After we left, we walked along…stopping at one of the ice cream carts that are along the road. Pistachio J but the pistachio is not at like gelato pistachio…there is more in it. more flavors and spices even in ice cream?!?!? Luckiy, no hot spices. I would not have been surprised if there was.

Walked past the business district. (I think that’s how he described it) lots of little shops tucked into a big building. All along the edge with open windows and doors which you could walk past under the shaded walkway. On every corner, post, column, sidebaoard…whatever, were red stains from people spitting the version of tobacco they chew here. Also, one had to carefully avoid eye contact with vendors, and side step sleeping dogs.
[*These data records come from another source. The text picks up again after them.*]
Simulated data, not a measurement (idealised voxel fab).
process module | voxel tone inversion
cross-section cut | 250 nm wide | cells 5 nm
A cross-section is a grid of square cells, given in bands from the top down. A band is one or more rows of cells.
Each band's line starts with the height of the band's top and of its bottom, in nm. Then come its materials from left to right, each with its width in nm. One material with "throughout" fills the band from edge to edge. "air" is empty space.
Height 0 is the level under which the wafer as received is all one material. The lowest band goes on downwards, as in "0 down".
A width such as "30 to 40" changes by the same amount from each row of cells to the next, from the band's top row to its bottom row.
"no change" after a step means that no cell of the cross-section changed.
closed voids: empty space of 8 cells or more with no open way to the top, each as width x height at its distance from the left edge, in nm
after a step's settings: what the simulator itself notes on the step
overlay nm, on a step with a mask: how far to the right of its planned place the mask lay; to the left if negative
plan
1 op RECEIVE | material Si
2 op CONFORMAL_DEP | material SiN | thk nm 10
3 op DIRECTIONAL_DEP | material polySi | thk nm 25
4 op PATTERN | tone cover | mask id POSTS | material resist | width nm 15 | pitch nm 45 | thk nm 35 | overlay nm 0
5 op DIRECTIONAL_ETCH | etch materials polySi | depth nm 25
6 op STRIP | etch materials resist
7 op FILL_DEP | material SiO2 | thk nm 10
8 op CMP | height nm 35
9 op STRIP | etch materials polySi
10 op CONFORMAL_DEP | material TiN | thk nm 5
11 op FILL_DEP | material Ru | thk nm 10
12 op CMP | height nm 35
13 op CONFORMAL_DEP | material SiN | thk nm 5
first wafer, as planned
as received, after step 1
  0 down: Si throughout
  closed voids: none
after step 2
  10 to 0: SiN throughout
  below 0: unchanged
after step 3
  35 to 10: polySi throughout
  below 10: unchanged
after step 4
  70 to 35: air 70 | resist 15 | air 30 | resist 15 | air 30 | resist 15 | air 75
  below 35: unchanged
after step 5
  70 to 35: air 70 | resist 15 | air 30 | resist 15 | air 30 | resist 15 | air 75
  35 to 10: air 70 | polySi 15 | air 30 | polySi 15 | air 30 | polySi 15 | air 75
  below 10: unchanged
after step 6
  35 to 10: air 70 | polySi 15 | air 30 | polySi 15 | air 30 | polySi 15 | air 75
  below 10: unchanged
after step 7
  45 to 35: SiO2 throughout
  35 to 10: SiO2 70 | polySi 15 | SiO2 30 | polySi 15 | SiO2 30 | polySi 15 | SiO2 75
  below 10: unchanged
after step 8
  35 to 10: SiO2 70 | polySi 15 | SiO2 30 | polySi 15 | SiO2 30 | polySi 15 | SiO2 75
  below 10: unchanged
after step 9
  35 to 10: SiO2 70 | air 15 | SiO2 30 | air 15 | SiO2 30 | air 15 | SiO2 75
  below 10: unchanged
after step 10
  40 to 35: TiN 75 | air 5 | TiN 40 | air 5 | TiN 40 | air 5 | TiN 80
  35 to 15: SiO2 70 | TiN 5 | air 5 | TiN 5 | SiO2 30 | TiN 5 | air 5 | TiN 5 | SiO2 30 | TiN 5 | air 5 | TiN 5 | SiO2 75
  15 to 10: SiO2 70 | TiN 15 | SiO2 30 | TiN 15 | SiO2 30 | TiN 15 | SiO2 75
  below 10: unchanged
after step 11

We also stopped for a milkshake. I was warned, it is the opposite of what you get in the U.S. (so of course, I assumed…oh..instead of cold..they give it to you hot!!) not really. It is literally, shaken flavored milk. (I tried some of Luke’s strawberry…rather full for my own… shocking right? Must be the heat). And it was refreshing! Served cool (so cold ish) in a glass bottle with a straw. Hope the milk was pasteurized, and hope it was clean… though doubtful looking at the large, aluminum (?) containers sitting on the sidewalk where the milk probably come from. Once done, you put the glass bottle back in with others in a large crate. (and tell me, how do those get cleaned?)

While sitting (having a contest of who would get up first because the stone was so hot… like the opposite of rome, where touching the cold marble or concrete would suck all the warmth out of you..here you touch it and you start sweating all over the place even more!) an older beggar woman approached us. She was really sweet and cute, but I did not give her anything. It does no good to do so. No matter what country. Gladwin bought her some water though, then watched as she tried to give it back to the vendor for money. So he walked over and kindly opened the cap for her! Haha a good way to give water and make certain it is not refunded.

We walked through the Pallika Bazaar. It is underground, and a total maze. Shops squished in next to one another, with their wares packed into the tiny space behind them and displayed along the walkway. And in that walkspace, tons of people herded together, moving in a steady, packed, flow amidst the shops. Before entering he asked if I had a cell phone, I said no. he said if I get lost it must be destiny then. Fantastic. Little does he know my maneuvering techniques! They were fully employed down there too. The ceilings felt low, it was dark, and they randomly used black lights. if there wasn’t so many people, I would have been a little creeped out.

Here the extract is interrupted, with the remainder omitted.